Who says the sun always shines in Los Angeles? In “The Cleaner,” a new series on A&E beginning Tuesday at 10 p.m., the streets are wet, the neighborhoods downscale, and the prevailing atmosphere more reminiscent of the cold junkie dawns of a William Burroughs novel than the glossy, bright-eyed metropolis usually depicted in television shows set in Los Angeles not named “The Shield.”

The subject matter of “The Cleaner” is grim: addiction. Not just to drugs or alcohol, but to sex, gambling, and anything else damaging enough to lead an addict’s friends or family to call on the services of an “extreme interventionist,” William Banks (Benjamin Bratt), to turn the situation around. Once a drug addict himself, Banks turned his own life around by finding God and, having located the Big Fella, immediately vowed to overcome his compulsions by helping other people to conquer theirs. This might seem a bit presumptuous — imagine if someone said, “I am going to quit drinking by forcing other people to quit drinking” — but remember, he only comes when he’s called, and he’s not easy to find. He works in a car shop and doesn’t advertise. It’s all word-of-mouth, you see, and in a grungy kind of way (in his role as the interventionist, Mr. Bratt sports a street look, and a Che Guevara beard), just a touch exclusive.

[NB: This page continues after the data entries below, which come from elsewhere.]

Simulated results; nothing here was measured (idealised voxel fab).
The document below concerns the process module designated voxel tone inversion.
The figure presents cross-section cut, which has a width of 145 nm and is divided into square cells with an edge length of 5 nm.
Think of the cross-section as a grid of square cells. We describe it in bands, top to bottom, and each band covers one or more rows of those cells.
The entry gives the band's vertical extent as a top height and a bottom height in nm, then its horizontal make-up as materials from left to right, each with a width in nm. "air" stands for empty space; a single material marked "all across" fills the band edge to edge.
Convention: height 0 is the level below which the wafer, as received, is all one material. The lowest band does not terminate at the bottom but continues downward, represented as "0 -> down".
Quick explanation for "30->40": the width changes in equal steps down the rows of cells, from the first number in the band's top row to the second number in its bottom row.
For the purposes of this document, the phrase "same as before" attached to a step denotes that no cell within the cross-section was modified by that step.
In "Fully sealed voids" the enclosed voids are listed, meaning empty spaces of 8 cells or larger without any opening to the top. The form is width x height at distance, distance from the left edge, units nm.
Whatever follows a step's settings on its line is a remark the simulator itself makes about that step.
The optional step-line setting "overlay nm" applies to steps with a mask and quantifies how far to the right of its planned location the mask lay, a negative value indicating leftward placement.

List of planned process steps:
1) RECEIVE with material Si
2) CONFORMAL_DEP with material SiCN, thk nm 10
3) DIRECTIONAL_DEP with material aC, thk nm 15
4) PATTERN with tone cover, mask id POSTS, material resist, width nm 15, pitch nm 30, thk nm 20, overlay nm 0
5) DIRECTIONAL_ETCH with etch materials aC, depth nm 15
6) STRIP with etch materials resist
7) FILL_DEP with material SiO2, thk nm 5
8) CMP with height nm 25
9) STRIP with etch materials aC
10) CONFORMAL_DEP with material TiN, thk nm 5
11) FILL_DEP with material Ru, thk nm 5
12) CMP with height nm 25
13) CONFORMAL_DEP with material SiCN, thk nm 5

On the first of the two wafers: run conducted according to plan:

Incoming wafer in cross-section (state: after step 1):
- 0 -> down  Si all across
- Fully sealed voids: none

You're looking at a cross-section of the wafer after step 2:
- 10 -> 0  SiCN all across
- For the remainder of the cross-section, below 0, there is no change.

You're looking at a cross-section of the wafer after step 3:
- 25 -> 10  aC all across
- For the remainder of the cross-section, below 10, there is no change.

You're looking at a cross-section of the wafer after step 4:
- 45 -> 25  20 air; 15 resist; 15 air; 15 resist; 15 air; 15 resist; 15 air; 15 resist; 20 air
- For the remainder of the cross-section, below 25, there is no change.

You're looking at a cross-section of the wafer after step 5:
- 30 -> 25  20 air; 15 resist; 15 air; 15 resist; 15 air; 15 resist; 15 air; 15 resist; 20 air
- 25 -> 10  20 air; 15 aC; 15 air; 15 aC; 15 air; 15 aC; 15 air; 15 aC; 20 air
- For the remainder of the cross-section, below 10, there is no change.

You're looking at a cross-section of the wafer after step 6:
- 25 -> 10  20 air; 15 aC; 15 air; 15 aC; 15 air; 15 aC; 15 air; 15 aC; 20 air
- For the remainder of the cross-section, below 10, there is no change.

Aside from smoking the occasional cigarette, which he usually does on the sly, sometimes in the company of his wife, Melissa (Amy Price-Francis, memorable for her bouts with David Duchovny in “Californication,” but so far wasted here), William’s sole remaining vice is talking to God. Not “praying,” mind you — he claims not to be religious — just “talking.” However you characterize the habit, it’s hokey and annoying and (based on the opening episode, at least) a definite drawback as far as this projected 13-part series is concerned. The viewer wants William to shut up, and I imagine God does, too. Certainly his children, Ben (Brett DelBuono) and Lula (Liliana Mumy), don’t seem very happy about it.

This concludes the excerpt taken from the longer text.